Liu v Minister for Immigration and Multicultural Affairs

Case

[2001] FCA 622

29 MAY 2001


FEDERAL COURT OF AUSTRALIA

Liu v Minister for Immigration and Multicultural Affairs [2001] FCA 622

MIGRATION – review of decision of Refugee Review Tribunal – refusal to grant protection visa – whether ground of review under s 476(1) of the Migration Act 1958 (Cth) – applicant seeking merits review.

Migration Act 1958 (Cth): ss 36(2), 476(1)

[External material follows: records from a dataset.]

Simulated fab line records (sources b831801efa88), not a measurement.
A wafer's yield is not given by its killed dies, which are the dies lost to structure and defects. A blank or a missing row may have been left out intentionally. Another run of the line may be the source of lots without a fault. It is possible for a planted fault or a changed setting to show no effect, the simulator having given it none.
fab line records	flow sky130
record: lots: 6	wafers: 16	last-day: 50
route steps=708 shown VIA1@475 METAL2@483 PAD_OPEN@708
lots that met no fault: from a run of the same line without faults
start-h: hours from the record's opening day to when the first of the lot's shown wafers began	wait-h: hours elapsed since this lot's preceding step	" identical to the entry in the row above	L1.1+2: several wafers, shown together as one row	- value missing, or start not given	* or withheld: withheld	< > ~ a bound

YUN SEN LIU v MINISTER FOR IMMIGRATION AND MULTICULTURAL AFFAIRS
V 217 of 2001

GOLDBERG J
29 MAY 2001
MELBOURNE


IN THE FEDERAL COURT OF AUSTRALIA

VICTORIA DISTRICT REGISTRY

V 217 of 2001

BETWEEN:

YUN SEN LIU
Applicant

AND:

MINISTER FOR IMMIGRATION AND MULTICULTURAL AFFAIRS

Respondent

JUDGE:

GOLDBERG J

DATE OF ORDER:

29 MAY 2001

WHERE MADE:

MELBOURNE

THE COURT ORDERS THAT:

1.        The application be dismissed.

2.The applicant pay the respondent’s costs of the application.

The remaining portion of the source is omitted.